Stocks rally after US jobs data offer rate relief
The dollar plunged and equity markets soared yesterday as a batch of unexpectedly weak US economic data pointed to an early peak to the interest rate cycle.
The dollar plunged and equity markets soared yesterday as a batch of unexpectedly weak US economic data pointed to an early peak to the interest rate cycle.
A rise in unemployment and a sharp slowdown in new orders from manufacturers raised hopes that the US economy's red-hot growth may be slowing.
The unemployment rate suffered an unexpected rise in May as businesses shed 116,000 jobs in May while wages rose more slowly than forecast. The jobless rate rose to 4.1 per cent last month from April's 30-year low of 3.9 per cent. Economists had expected the rate to remain unchanged.

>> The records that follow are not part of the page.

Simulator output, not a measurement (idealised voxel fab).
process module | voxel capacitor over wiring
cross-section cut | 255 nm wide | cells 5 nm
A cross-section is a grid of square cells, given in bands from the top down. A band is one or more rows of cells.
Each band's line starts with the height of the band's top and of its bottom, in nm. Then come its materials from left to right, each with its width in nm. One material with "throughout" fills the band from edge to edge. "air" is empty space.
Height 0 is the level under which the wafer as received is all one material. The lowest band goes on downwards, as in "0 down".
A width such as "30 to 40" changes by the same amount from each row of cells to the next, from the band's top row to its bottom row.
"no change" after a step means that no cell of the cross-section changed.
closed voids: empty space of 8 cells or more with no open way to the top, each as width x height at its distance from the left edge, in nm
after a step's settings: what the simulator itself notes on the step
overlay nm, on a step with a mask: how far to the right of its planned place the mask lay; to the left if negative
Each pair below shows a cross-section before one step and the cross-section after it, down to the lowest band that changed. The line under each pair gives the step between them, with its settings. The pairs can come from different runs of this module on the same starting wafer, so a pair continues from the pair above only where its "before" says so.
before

Meanwhile, manufacturers' order books contracted at their fastest rate for almost a decade in April. New orders fell by 4.3 per cent after a 2.7 per cent in March and was the steepest drop since November 1990. The key factor was a record 20 per cent collapse in orders for electronics and electrical goods.
Wall Street surged as traders realised that they may have been premature in pricing in rate rises of as much as one percentage point. The Nasdaq closed up 6.4 per cent to 3,813.4, takings its gains on the week to 19 per cent, while the Dow Jones climbed 1.3 per cent to 10,794.8.
But hopes of an early peak in the interest rate cycle cut the ground from underneath the dollar, which tumbled to a six-week low of $0.9462 against the euro - a fall of more than a cent and half. It fell against all 17 other major currencies including the pound, which broke back through the $1.50 barrier to hit $1.5143.
Nick Stamenkovic, senior bonds analyst at IDEAglobal.com, said expectations of further steep rate rises was a key factor behind the strength of the dollar.
"The fact that interest rate expectations have now improved significantly means the interest rate differential between the US and the eurozone has shifted, removing support for the dollar," he said.
"Today's data rule out the possibility of a 50 basis point hike in June but it would be premature to say that rates have peaked. We see rates rising by a quarter-point in June as a message to the equity markets."
Ian Shepherdson of High Frequency Economics said he was very suspicious of the labour market data. "There is no other evidence to suggest that the jobs market has suddenly gone sour," he said.
He said the market had added the data to figures over the last few days pointing to a slowdown in the economy. "I think that's reasonable. Something has changed but I think the reaction is overdone."